An agent bank appealed the substandard ratings assigned to a revolving credit and term loan during the 2015 Shared National Credit (SNC) examination.

Discussion

The appeal asserted that the facilities should be rated special mention because while the borrower faced issues requiring close attention, the borrower maintained sufficient cash flow to service debt.

The borrower operated a company producing a ready-to-eat (RTE) product that was one of the highest-margin products sold in the consumer packaging goods industry. Over the past several years, however, the category had experienced above average revenue declines. The appeal stated that the borrower’s diversification strategy was viewed as a long-term credit enhancement despite the margin decline. The strategy seeks to diversify into faster-growing categories that will drive long-term revenue and earnings before interest, taxes, depreciation, and amortization (EBITDA) growth to offset continuing declines in the RTE product business.

The appeal stated that leverage was high based on pro forma fiscal year 2015 EBITDA, which was inclusive of the recently acquired brands. The appeal further stated that food companies generally exhibit more stability than other industries, however, and can therefore operate with higher leverage than more cyclical/volatile industries.

The appeal asserted that base-case assumptions were realistic with top line growth of 2 percent to 3 percent per annum. The base case, incorporating the acquired brands acquisition and related senior secured debt, demonstrated an ability to repay 111 percent of funded senior secured debt within seven years, which satisfies the “Interagency Guidance on Leveraged Lending,” dated March 2013 (guidance). While the base case demonstrated an ability to repay 38 percent of total debt within seven years, the appeal argued that this was not a “nominal” amount, an illustration of a lack of sound worth, an inability to satisfy its obligations, or an indication that an event of default is probable.

Conclusion

An interagency appeals panel of three senior credit examiners concurred with the SNC examination team’s originally assigned risk rating of substandard.

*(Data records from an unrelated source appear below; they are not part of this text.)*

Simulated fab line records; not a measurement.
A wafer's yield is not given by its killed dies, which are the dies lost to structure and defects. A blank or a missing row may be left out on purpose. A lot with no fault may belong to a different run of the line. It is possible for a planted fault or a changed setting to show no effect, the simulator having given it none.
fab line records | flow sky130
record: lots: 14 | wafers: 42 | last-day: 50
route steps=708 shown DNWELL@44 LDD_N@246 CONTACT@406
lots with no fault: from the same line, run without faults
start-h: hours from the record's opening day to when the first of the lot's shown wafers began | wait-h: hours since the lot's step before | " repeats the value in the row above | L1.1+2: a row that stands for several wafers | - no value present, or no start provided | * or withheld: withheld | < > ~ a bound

The appeals panel concluded that the company had been highly active with acquisitions and had high and increasing leverage. Company management had not demonstrated an ability to accurately project manufacturing inputs costs, leading to EBITDA and margin projection misses. Despite bank management’s assertion of acquisitions being long-term credit enhancements, performance to plan had been weak, which raised uncertainty regarding the company’s ability to achieve projections. EBITDA and margins for fiscal year 2013 and 2014 were lower than the bank’s base case projections for both years. Variances to plan had become more pronounced as the company ramped up acquisition activity. One acquisition introduced significant exposure to commodity price volatility, which contributed to management’s inability to accurately project manufacturing costs.

The appeals panel concluded that comparable companies showed significantly lower leverage than the borrower. The appeals panel acknowledged that 111 percent of senior secured debt repayment met one key aspect of the repayment hurdles outlined in the guidance. The 50 percent threshold for total debt is, however, more applicable to companies with the borrower’s debt structure. The majority of the company’s debt was in senior unsecured notes. Projected total debt repayment capacity was 39 percent in seven years, significantly below the guidance. Given the company’s capital structure, examiners considered total debt repayment capacity the pertinent factor when determining risk ratings.

Additionally, the appeals panel stated that cash flow projections were back-loaded, with 53 percent of cumulative free cash flow (FCF) generated in the final three years of the projection period. Using pro-forma fiscal 2015 or fiscal 2016 FCF, projections indicated the ability to amortize only 63 percent of senior secured debt and 22 percent of total debt in seven years. Furthermore, the borrower’s ability to fully amortize senior secured debt was dependent upon its ability to meet projections, which it had failed to do in recent years.